Gigaton often zips along so quickly that on first listen it’s easy to miss the details that make it so special – the surging riffs of opener Who Ever Said, for one, camouflages just how unorthodox its structure actually is. The scratchy garage-rock of Superblood Wolfmoon, meanwhile, is so joyous-sounding that the gravity of its lyrics (‘Love notwithstanding, we are each of us fucked’) might not initially register. Like so many of
the songs here, there’s much more going on than first meets the ear.

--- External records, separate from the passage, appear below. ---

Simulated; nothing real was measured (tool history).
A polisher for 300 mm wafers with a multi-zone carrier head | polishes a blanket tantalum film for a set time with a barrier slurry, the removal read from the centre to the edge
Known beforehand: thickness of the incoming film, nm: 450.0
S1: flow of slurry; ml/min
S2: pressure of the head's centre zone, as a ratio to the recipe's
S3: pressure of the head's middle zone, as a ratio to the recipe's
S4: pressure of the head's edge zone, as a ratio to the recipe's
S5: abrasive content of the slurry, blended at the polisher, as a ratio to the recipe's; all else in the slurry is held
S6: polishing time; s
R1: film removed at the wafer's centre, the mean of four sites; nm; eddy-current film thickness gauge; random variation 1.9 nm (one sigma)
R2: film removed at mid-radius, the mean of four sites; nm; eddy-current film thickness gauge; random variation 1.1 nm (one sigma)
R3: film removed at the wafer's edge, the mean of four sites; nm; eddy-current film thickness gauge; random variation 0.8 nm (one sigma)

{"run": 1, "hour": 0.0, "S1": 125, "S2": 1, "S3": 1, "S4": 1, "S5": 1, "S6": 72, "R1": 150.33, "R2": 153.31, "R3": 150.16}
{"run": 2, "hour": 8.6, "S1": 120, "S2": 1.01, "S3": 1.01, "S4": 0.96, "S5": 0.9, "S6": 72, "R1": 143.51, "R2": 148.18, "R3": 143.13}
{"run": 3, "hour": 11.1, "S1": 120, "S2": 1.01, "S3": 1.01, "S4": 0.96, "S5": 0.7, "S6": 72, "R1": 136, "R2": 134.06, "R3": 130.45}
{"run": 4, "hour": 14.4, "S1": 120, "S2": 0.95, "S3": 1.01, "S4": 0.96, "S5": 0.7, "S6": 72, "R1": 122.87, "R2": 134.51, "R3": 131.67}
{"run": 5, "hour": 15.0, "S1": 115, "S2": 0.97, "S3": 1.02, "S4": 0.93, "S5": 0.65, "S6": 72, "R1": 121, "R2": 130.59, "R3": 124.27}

It’s an album that’s also defined by its musical elasticity. Much has already been made of the spectacular lead single Dance Of The Clairvoyants, with its funk-inspired breakdown and grand convergence of spiralling melodies. It’s not alone in its boldness, however. Take the Jeff Ament-penned Alright, for example, a hushed ode
to self-reliance with plinking kalimba notes
as its spine.
Often, however, Gigaton is a record fuelled by a feeling of burning indignation. Over a hammering bassline, Quick Escape issues an apocalyptic dispatch from a future in which humanity is marooned on Mars. No, really: ‘The lengths we had to go to then to find a place Trump hadn’t fucked up yet,’ seethes Eddie. Two songs later, The Donald reappears on Seven O’Clock, which contrasts the great Native American leader Sitting Bull with the ‘Sitting Bullshit as our own sitting president.’ By the time that rousing ‘Much to be done’ warning comes to an end, it has confidently and deservedly established itself as one of the greatest songs Pearl Jam have ever written.